Le 18/08/2014 03:02, Guido van Rossum a écrit :
On Sun, Aug 17, 2014 at 6:29 AM, Barry Warsaw <ba...@python.org
<mailto:ba...@python.org>> wrote:

    On Aug 16, 2014, at 07:43 PM, Guido van Rossum wrote:

     >(Don't understand this to mean that we should never deprecate things.
     >Deprecations will happen, they are necessary for the evolution of any
     >programming language. But they won't ever hurt in the way that
    Python 3
     >hurt.)

    It would be useful to explore what causes the most pain in the 2->3
    transition?  IMHO, it's not the deprecations or changes such as print ->
    print().  It's the bytes/str split - a fundamental change to core
    and common
    data types.  The question then is whether you foresee any similar
    looming
    pervasive change? [*]


I'm unsure about what's the single biggest pain moving to Python 3. In
the past I would have said that it's for sure the bytes/str split (which
both the biggest pain and the biggest payoff).

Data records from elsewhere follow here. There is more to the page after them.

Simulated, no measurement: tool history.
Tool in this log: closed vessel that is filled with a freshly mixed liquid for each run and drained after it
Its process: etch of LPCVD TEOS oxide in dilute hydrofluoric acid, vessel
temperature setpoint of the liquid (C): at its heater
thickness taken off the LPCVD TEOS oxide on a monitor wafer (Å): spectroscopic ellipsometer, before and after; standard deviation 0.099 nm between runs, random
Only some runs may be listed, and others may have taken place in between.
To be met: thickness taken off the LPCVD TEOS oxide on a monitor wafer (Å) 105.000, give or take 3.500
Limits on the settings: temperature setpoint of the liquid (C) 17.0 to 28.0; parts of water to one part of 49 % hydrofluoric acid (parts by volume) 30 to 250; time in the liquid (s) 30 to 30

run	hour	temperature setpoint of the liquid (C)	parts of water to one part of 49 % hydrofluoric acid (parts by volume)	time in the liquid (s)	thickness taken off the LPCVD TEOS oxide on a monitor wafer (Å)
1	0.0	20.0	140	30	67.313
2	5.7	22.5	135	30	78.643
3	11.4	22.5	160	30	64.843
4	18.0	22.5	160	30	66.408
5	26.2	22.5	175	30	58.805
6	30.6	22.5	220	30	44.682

The pain was even bigger because in addition to the change in underlying types, the names of the types were not compatible between the python versions. I often try to write compatible code between python2 and 3, and I can't use "str" because it has not the same meaning in both versions, I can not use "unicode" because it disappeared in python3, and I can't use "byte" because it doesn't exist in python2. Add __str__ and __unicode__ to the mix and then you get the real pain.

Actually "str" is still usefull in the cases where a library is byte-only in python2 and unicode-only in python3 (hello, locale.setlocale()).